For example, disciplines then, and now, have been
shaped by dominant "paradigms," or approaches which have included
assumptions about the subject, aspects of the subject that deserved study,
theories that were most appropriate
for understanding the subject of the field, and the methods that should be used to study subjects in the field.
Most important, all the social sciences and humanities adopted views of their disciplines that did not challenge ongoing U.S. Cold War assumptions about the world. In each case, dominant paradigms of the 1950s and beyond constituted a rejection of 1930s and 1940s thinking, which were shaped by the labor and other struggles of the Depression era.
Most important, all the social sciences and humanities adopted views of their disciplines that did not challenge ongoing U.S. Cold War assumptions about the world. In each case, dominant paradigms of the 1950s and beyond constituted a rejection of 1930s and 1940s thinking, which were shaped by the labor and other struggles of the Depression era.
In the words of scholar Henry Giroux, the military-industrial-academic
complex influenced personnel recruitment and retention and the substance
of research and teaching. Disciplines with more ready access to research
dollars -- from engineering to psychology -- defined their research agendas to
comport with the interests of the government and corporations.
However, students in the 1960s began to demand new
scholarship and education. Opposition to the Vietnam War particularly
stimulated demands on professors to rethink the historical character and
motivation of United States foreign policy. William Appleman Williams and
his students, the historical revisionists, articulated a view that the United
States practiced imperialism ever since it became an industrial power.
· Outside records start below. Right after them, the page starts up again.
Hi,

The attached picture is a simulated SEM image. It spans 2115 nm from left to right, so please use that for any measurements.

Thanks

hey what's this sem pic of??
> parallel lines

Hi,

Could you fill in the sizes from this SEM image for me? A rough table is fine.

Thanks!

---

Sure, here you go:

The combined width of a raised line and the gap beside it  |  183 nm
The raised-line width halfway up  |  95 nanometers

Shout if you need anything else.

Classrooms where international relations and foreign policy were taught became
"contested terrain" for argumentation and debate between the older
and more benign view of the U.S. role in the world and the view of the U.S. as
an imperial power.
The contestation spread. Students demanded
more diverse and complicated analyses of race and racism in America, patriarchy
and sexism in gender relations, and working-class history. Every
discipline and every dominant paradigm was subjected to challenge. The
challenges were also reflected in radical caucuses in professional associations
and even in some of the more upright (and "uptight") signature
professional journals. As a result there was a diminution of Red Scares
in higher education, for a time.
The spirit of ideological struggle in the academy
diminished after the Vietnam War and especially after Ronald Reagan became
president. Reagan brought back militant Cold War policies, radically
increased military expenditures, declared Vietnam a "noble cause,"
and developed a sustained campaign to crush dissent and reduce the strength of
the labor movement. The climate on campus to some degree returned to the
1950s.
However a whole generation of 1960s-trained
academics was now tenured faculty at universities around the country.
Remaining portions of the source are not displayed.